Say you’ve got a two-step process where you’re:
- Inserting rows into a table that has an identity column, then
- Querying that table to figure out what identities you got
There’s a a faster way that doesn’t require hitting the table twice: the OUTPUT clause.
I’ll demonstrate it with the Badges table from the Stack Overflow database, which has an Id column that’s an identity. I’m going to find all of the Users who live in Iceland, give them a badge, and then return the list of badge IDs I just granted:
1 2 3 4 5 6 7 8 9 10 11 |
INSERT INTO dbo.Badges(Name, UserId, Date) SELECT N'Sunny Disposition', Id, GETDATE() FROM dbo.Users WHERE Location = N'Iceland'; SELECT b.Id FROM dbo.Badges b INNER JOIN dbo.Users u ON b.UserId = u.Id WHERE u.Location = N'Iceland' AND b.Name = N'Sunny Disposition' AND b.Date >= DATEADD(SS, -1, GETDATE()); |
This code pattern is kinda painful because:
- We lock rows twice (when we read & insert, and then again when we read back what we just did)
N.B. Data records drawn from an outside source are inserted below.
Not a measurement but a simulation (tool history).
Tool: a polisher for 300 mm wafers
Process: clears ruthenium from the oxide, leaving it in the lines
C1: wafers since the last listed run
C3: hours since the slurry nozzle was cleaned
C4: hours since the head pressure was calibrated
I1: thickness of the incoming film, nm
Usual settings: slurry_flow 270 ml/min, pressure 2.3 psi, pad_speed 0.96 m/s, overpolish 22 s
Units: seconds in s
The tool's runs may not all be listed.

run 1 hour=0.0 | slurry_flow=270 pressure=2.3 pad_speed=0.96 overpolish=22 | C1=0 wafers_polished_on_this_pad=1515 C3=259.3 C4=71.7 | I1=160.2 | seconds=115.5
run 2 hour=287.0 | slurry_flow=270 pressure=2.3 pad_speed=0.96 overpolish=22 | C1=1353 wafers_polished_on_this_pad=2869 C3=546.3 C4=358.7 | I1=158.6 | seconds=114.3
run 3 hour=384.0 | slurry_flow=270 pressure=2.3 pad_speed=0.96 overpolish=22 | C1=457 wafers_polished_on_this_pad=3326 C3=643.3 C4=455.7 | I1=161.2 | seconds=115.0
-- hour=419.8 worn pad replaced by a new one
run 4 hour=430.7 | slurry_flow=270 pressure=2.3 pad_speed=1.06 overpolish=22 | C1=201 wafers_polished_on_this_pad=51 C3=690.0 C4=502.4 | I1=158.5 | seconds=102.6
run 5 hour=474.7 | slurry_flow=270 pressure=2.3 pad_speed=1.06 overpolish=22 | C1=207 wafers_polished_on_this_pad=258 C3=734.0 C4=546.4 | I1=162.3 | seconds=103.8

- We have to be careful to only fetch the rows we really just inserted – so we end up putting in all kinds of convoluted logic to work around concurrency problems
Instead, use the OUTPUT clause.
Here’s how to do it without touching the Badges & Users tables twice:
1 2 3 4 5 6 7 8 9 10 11 |
CREATE TABLE #RowsInserted (Id INT, Name NVARCHAR(40), UserId INT, [Date] DATETIME); INSERT INTO dbo.Badges(Name, UserId, Date) OUTPUT INSERTED.Id, INSERTED.Name, INSERTED.UserId, INSERTED.[Date] INTO #RowsInserted SELECT N'Sunny Disposition', Id, GETDATE() FROM dbo.Users WHERE Location = N'Iceland'; SELECT * FROM #RowsInserted; |
The OUTPUT clause is kinda like the virtual INSERTED/DELETED tables: it lets you grab the output of what you’re doing and redirect it to another place. Presto, less locking, less T-SQL to manage, less guessing as to which rows were affected by your operation.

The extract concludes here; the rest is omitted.